CANTON, Ohio — Larry Fitzgerald walked into the Pro Football Hall of Fame on Friday as an enshrinee for the first time, and the place still got to him. The former Arizona Cardinals star entered the darkened bust room and saw Cris Carter immediately, then pulled out his phone to photograph Terrell Owens as he toured the bronze faces that define the sport’s inner circle.
“It hits you when you walk into that room,” Fitzgerald said. “It’s rarified air. It’s like walking into a room at 10,000 feet, you know?”
Fitzgerald was in Canton with Drew Brees, Luke Kuechly and Roger Craig for the Hall’s logistics visit ahead of induction week. The group, which did not include Adam Vinatieri, learned how long their speeches should last, what would happen during induction week and made final tailoring touches on their gold jackets. Hall employees and fans clapped when the four walked in the front door, and Fitzgerald was introduced as Pro Football Hall of Famer No. 385.
The visit carried extra weight because Fitzgerald had been inside that room before, but never as one of the 400 men honored there. He had toured it during Cardinals trips for the Hall of Fame Game and during induction ceremonies for Kurt Warner, Dwight Freeney and Jared Allen. This time, the bronze busts were no longer something he was passing through on the way to someone else’s night.
That shift was part of what made the morning feel different. Fitzgerald admired the sculptor’s work on long-haired players such as Troy Polamalu and Edgerrin James, and said his own bust will look like James’ by August. He had already received his Hall of Fame door knock from Randy Moss and was presented to the world as a Hall of Famer at NFL Honors, but the walk into that room made the honor feel immediate.
Barbara Smith, a Canton resident who volunteers at the Hall and guides visitors through it, made the scene even more personal. Smith wore a Larry Fitzgerald shirt with his face on the front and No. 11 on the back, with the tops of the numerals covered by his hair. She met Fitzgerald in 2017 at a Starbucks in Florida while he was with his two oldest sons and asked for a picture. Fitzgerald looked at her Hall shirt and told her, “I’m going to need your help getting in there,” Smith recalled. “I told him, ‘I don’t think so, Larry.’”

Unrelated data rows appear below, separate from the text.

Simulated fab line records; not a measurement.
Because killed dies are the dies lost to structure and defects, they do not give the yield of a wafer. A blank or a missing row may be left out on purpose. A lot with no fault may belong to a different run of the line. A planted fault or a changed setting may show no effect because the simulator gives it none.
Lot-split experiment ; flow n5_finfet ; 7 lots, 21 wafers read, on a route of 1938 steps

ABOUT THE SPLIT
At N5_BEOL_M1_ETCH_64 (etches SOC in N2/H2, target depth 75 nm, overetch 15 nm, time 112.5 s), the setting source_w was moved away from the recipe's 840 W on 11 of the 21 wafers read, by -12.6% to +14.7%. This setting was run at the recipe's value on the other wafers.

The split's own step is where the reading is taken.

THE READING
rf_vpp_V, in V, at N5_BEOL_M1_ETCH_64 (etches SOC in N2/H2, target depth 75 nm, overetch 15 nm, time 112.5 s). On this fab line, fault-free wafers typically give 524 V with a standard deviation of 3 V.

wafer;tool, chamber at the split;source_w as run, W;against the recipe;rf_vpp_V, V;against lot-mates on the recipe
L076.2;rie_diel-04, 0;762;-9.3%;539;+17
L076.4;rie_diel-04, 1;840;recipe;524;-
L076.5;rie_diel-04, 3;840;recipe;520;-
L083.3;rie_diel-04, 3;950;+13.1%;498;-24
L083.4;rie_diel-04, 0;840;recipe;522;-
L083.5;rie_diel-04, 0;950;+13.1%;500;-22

Smith came back in 2021 hoping to see Fitzgerald when the Cardinals played in Cleveland, and she still wondered how he had slipped out of the game’s spotlight without a formal sendoff. “He never really announced his retirement, did he?” she said. For now, the answer is that the career ended in the cleanest way possible: not with noise, but with bronze, a gold jacket and a room full of nearly 400 men who already knew where he belonged. His actual induction ceremony comes in August, two days after his former team plays the Carolina Panthers in the Hall of Fame Game.